There are many ways to save the data you've collected as a file onto your computer. When working on your final projects, you'll probably want to comparmentalize the code you use to *get* the data, the code you use to *process* it, and the code you use to *analyze* it. To accomplish this, you'll need a way to save your data *as files* so you have a persistent form of the data that you can pass from one piece of code to another (or from one person to another, if you're working in a group).

In this tutorial, we'll cover one of the easier ways to save and load data, using a module called ``pickle``. Later on on the course, we'll learn how to use the data-structure library called ``pandas`` which will provide us with more options. 
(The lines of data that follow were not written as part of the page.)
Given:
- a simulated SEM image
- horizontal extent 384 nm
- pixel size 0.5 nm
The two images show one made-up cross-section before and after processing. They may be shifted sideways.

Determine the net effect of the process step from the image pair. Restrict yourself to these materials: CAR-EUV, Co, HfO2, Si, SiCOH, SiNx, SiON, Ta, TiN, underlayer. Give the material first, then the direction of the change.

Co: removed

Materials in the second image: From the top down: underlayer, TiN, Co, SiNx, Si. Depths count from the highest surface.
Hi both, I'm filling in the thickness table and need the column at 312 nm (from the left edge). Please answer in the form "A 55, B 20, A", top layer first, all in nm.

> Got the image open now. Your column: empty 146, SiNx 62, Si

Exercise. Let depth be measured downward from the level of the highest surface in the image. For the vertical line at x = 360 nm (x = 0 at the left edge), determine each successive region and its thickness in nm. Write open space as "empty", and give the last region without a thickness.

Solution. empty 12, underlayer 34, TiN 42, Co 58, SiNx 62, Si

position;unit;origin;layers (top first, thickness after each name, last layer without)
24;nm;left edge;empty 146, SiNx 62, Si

First, we need some data. In homage to the first study we discussed in this class, let's pull some tweets from the accounts of Clinton and Trump. 

In [1]:
API_KEY = ""
API_SECRET = ""

In [2]:
import tweepy
auth = tweepy.AppAuthHandler(API_KEY, API_SECRET)
api = tweepy.API(auth, wait_on_rate_limit=True, wait_on_rate_limit_notify=True)

In [3]:
clinton_tweets = []
trump_tweets = []

for status in tweepy.Cursor(api.user_timeline, id="HillaryClinton").items(100):
    clinton_tweets.append((status.text, status.favorite_count, status.retweet_count, status.source))
    
for status in tweepy.Cursor(api.user_timeline, id="realDonaldTrump").items(100):
    trump_tweets.append((status.text, status.favorite_count, status.retweet_count, status.source))

In [4]:
print(clinton_tweets[0])
print("*"*50)
print(trump_tweets[0])

("We'll never forget the horror of September 11, 2001. Today, let's honor the lives and tremendous spirit of the victims and responders. -H", 32987, 12418, 'TweetDeck')
**************************************************
('#NeverForget\nhttps://t.co/G5TMAUzy0z', 22270, 7784, 'Twitter for iPhone')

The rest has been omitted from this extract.